UK Taxi Sector Faces Driver Protest Over Uber Changes as Licensing Landscape Shifts

TAXI FINANCE TEAM • February 7, 2026

The UK taxi and private hire sector is facing fresh tension as drivers prepare for a coordinated, UK‑wide strike against Uber. The App Drivers’ and Couriers’ Union has urged private hire drivers to log out of the Uber platform for 24 hours in early February in protest at new pricing and commission terms introduced in January. Drivers are concerned that commissions on some rides can reach nearly half of gross fares, squeezing earnings and widening the gap between driver costs and take‑home pay.


This strike reflects broader structural shifts in the UK taxi industry. Competition from global ride‑hailing platforms has reshaped work patterns for drivers, while local councils and regulators push back against practices they say undermine fair competition. Uber’s terms form part of broader platform changes that also include adjustments to pricing transparency, driver engagement and service availability. With tight margins already a challenge for private hire drivers, the new terms have intensified calls for clearer protections and more equitable share of fare revenue.


One of the most visible signs of regulatory pressure on platforms is Uber’s recent withdrawal from Southend, where the company surrendered its private hire operator licence after facing local licensing conditions deemed too demanding to meet. The move highlights the growing role that city and council rules play in defining where and how ride‑hailing platforms can operate. Local licensing conditions vary across England and can influence driver earnings, safety standards and consumer fares.


Drivers’ unions argue that a fair taxi ecosystem depends on transparent, consistent licensing and operations, with drivers earning a sustainable income. The union strike is an attempt to focus attention on the imbalance between platform gains and driver returns. While platforms argue that flexible engagement and digital dispatching benefits drivers and passengers, the tension underscores a need for more balanced dialogue.


In response, some industry bodies are urging constructive negotiation. They point out that driver retention and satisfaction are crucial for reliable service levels and overall passenger confidence in ride‑hailing. Operators and local fleets may be better positioned to provide stable conditions by working directly with councils on licensing terms, fare setting and safety standards.

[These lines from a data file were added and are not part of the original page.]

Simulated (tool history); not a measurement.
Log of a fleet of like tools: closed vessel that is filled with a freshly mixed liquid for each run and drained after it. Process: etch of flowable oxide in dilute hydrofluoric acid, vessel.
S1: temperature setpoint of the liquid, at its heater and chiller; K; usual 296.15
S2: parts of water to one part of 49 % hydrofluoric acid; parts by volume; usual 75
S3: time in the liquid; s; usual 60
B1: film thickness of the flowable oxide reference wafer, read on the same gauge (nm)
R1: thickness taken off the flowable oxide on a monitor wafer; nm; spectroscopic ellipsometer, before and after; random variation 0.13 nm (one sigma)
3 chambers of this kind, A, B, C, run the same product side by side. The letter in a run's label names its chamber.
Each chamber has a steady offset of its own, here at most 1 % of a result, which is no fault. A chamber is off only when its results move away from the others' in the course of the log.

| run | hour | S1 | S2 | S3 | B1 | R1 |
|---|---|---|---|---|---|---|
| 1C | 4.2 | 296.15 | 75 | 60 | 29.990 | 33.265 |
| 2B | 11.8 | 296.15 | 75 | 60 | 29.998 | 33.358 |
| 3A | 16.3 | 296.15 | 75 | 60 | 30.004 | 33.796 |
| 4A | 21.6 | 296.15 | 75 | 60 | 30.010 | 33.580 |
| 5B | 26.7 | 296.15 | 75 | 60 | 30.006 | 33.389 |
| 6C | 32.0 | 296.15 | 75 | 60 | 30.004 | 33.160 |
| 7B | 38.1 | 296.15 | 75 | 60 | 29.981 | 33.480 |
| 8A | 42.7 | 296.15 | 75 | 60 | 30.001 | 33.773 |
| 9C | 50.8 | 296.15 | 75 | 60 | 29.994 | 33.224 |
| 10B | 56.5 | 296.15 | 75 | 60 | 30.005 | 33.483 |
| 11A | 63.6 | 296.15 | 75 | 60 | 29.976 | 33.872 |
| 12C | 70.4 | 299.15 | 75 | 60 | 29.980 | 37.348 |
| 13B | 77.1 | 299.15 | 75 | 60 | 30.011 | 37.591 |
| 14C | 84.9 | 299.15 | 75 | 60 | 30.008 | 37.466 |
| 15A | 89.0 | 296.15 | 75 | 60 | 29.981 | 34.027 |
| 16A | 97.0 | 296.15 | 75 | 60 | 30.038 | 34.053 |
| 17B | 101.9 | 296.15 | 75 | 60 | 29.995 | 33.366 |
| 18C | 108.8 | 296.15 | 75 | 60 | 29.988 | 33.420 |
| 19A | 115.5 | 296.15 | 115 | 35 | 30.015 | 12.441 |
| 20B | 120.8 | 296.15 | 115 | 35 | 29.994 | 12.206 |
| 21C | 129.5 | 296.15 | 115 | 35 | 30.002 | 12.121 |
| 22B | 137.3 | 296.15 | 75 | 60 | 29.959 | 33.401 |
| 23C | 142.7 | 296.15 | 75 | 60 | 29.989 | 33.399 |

The strike also comes at a time when automated vehicle pilots are gaining momentum in UK cities. Autonomous taxis, if introduced at scale, could eventually reduce dependence on human drivers altogether, changing the economics of ride‑hailing and private hire. For now, though, income pressures remain a central driver concern.



Overall, the protest highlights how labour terms, licensing conditions and global platform strategies intersect in today’s UK taxi market. Drivers, operators and policymakers will need to work together to ensure that the industry remains viable, equitable and responsive to both driver welfare and passenger demand.